$\mathbf{M}=\begin{bmatrix} \mathbf{y}&0&0&\cdots&0&0&\mathbf{x}\\ \mathbf{I}&0&0&\cdots&0&0&0\\ 0&\mathbf{I}&0&0&0&0&0\\ 0&0&\mathbf{I}&0&0&0&0\\ \vdots&\vdots&\vdots&\vdots&\vdots&\vdots&\vdots\\ 0&0&0&\cdots&\mathbf{I}&0&0\\ 0&0&0&0&0&\mathbf{I}&0\\ \end{bmatrix}$
Given that $\mathbf{y}=\operatorname{diag}\left(y_i\right)$ and $\mathbf{x}=\operatorname{diag}\left(x_i\right) $ where each $i=1,2,\dots, N$, $y_i$ are $N\times N$ matrices whose eigenvalues are strictly less inside unit circle. $I$ are $N\times N$. For each $i$, $x_i$ are also $N\times N$.

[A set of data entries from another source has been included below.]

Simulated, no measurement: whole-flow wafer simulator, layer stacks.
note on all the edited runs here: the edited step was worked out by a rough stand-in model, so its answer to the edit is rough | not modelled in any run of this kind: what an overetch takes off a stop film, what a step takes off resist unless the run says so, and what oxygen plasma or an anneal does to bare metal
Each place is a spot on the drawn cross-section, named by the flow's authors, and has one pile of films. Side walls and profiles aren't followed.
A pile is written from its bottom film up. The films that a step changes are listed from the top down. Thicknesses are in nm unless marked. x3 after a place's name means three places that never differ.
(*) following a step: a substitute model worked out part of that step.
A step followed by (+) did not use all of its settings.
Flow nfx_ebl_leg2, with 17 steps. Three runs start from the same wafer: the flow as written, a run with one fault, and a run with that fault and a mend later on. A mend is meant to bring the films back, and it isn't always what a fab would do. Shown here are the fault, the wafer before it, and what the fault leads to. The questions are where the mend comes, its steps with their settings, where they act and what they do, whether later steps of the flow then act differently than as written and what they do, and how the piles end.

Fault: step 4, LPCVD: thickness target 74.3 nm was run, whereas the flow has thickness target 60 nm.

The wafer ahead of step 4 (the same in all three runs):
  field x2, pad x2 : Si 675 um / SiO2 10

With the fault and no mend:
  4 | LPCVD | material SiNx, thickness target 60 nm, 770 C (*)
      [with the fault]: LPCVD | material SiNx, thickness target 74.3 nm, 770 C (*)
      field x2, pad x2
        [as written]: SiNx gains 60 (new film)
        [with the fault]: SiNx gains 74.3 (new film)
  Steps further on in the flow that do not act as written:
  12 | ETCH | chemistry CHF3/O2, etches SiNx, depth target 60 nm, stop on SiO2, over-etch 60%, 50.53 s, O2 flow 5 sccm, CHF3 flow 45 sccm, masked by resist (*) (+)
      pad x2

Could anyone help me to find out under what condition(s) this matrix $\mathbf{M}$ has the property that modulus of its all eigenvalues strictly less than $1$ given that each block matrix in $\mathbf{y}$ are given that they all have eigenvalues less than $1$, for all $i$?
Thank you.
We could deduce the conditions, given an approximate solution for eigenvector correspondent to the maximum eigenvalue, so, we could reformulate our objective into a simpler one.
When the maximum eigenvalue is a strictly less than 1 ?
Assuming than $M$ is a $(n, n)$ block matrix.
If $M$ is a diagonalizable matrix, then we could use the power iteration method.
\begin{equation} \label{eq1} \mathbf{v_{k + 1}} = \mathbf{\frac{Mv_{K}}{||Mv_{K}||}}, \end{equation}
where $v_{k+i}$, is the best approximation for eigenvector correspondent to the maximum eigenvalue.
\begin{equation} \label{eq2} \mathbf{v_{0}} = \begin{bmatrix}a_{0}\\a_{1}\\\vdots\\a_{n}\end{bmatrix} \end{equation}
$a_{0},\ ... \ , a_{i}, \quad$ are vectors
Assuming we have started with $\mathbf{v_{0}} \succ 0$, then
\begin{equation} \label{eq3} \mathbf{Mv_{0}} = \begin{bmatrix}a_{0} * x + a_{n} * y\\a_{1}\\\vdots\\a_{n}\end{bmatrix} \end{equation}
We are able to make a variety of assumptions on $x$ and $y$, to guarantee that the recursive relation is decreasing.